Time for New Borders Again as Another POTUS Does Yalta
Well, the Trumpian box of chocolates continues to yield its surprises. Just as Forest Grump once averred.
We are referring to the news that Donald Trump may acknowledge the obvious in his peace negotiations with Putin. To wit, that the Russian-speaking, Russian-settled, centuries-long Russian territory of Crimea does not have to be returned to the Ukrainian interlopers as a condition of peace after all—the loud insistence since the Maidan coup of February 2014 by Zelensky, the Bidenestas and the neocon blob in Washington, London, Brussels and Berlin to the contrary notwithstanding.
The Trump administration is considering recognizing Ukraine’s Crimea region as Russian territory as part of any future agreement to end Moscow’s war on Kyiv, according to two people familiar with the matter.

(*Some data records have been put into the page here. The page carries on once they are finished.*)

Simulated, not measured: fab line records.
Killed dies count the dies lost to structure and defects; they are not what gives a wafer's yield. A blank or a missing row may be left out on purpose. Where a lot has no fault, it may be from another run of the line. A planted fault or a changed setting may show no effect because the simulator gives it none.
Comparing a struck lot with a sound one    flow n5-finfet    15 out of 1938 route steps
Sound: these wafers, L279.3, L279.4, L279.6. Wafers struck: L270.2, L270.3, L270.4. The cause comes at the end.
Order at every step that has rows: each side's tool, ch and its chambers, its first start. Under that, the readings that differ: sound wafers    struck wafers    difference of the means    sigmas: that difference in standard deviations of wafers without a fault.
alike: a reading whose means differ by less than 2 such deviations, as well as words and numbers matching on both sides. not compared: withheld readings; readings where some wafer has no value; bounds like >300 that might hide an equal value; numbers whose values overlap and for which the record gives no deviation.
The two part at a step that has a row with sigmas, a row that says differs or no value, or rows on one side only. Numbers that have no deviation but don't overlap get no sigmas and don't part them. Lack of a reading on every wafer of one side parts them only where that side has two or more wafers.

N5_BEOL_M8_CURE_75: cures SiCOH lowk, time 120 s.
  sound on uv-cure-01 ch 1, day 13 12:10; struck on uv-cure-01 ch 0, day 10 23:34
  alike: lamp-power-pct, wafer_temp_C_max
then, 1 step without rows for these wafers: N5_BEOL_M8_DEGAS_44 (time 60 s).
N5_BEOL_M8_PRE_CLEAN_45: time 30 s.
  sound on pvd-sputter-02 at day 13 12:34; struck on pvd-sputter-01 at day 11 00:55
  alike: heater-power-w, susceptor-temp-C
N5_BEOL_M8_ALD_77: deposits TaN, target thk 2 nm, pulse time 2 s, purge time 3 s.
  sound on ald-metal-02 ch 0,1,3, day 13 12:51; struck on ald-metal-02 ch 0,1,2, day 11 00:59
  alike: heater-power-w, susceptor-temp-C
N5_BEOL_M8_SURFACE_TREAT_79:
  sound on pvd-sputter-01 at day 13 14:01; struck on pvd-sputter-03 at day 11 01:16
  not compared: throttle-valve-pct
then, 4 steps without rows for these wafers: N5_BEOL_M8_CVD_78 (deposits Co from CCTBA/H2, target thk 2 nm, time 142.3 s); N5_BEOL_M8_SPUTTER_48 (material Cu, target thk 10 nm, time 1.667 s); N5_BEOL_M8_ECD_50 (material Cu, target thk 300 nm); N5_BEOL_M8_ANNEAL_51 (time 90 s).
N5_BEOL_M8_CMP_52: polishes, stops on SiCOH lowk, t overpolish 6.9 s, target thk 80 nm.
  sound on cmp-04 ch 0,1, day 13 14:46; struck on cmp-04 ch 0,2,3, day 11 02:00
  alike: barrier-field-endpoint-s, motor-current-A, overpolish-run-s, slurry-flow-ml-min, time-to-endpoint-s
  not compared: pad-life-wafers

Administration officials have also discussed the possibility of having the US urge the United Nations to do the same, according to both people. Such a request would align the Trump administration with the position of Russian President Vladimir Putin, who has long seen Crimea as his nation’s territory.
The administration’s previously unreported openness to those options comes as Trump prepares for a Tuesday call with Putin, with a potential 30-day ceasefire deal on the table. Trump told reporters Sunday evening aboard Air Force One that negotiators had already discussed “dividing up certain assets.”
So we are now finally getting to the meat of the matter. The thin fig-leaf justification for the Washington/NATO intervention in Ukraine all along has been some vague nonsense about the “sanctity of borders”.
The latter, of course, is a sacred virtue except when NATO determines otherwise. For instance, when it bombed Serbia to smithereens in 1999 that was presumably to help its leader better understand that borders were not at all sacrosanct: Not when the thugs wh0 had seized power in its breakaway province of Kosov0 had promised NATO land to establish the fine military base depicted below upon the achievement of its “independence” from Belgrade.
NATO Camp Bondsteel In Kosovo
As it happened, Ukraine was apparently next in line to house a similarly swell NATO installation, but Putin issued a “not on my border you don’t” demarche early on at the Munich Security conference in 2007. Shortly thereafter even the hard-pressed, post-communist Ukrainian electorate fairly and squarely chose a Russian-friendly president in 2010, who got a better deal for his people from Moscow in late 2013.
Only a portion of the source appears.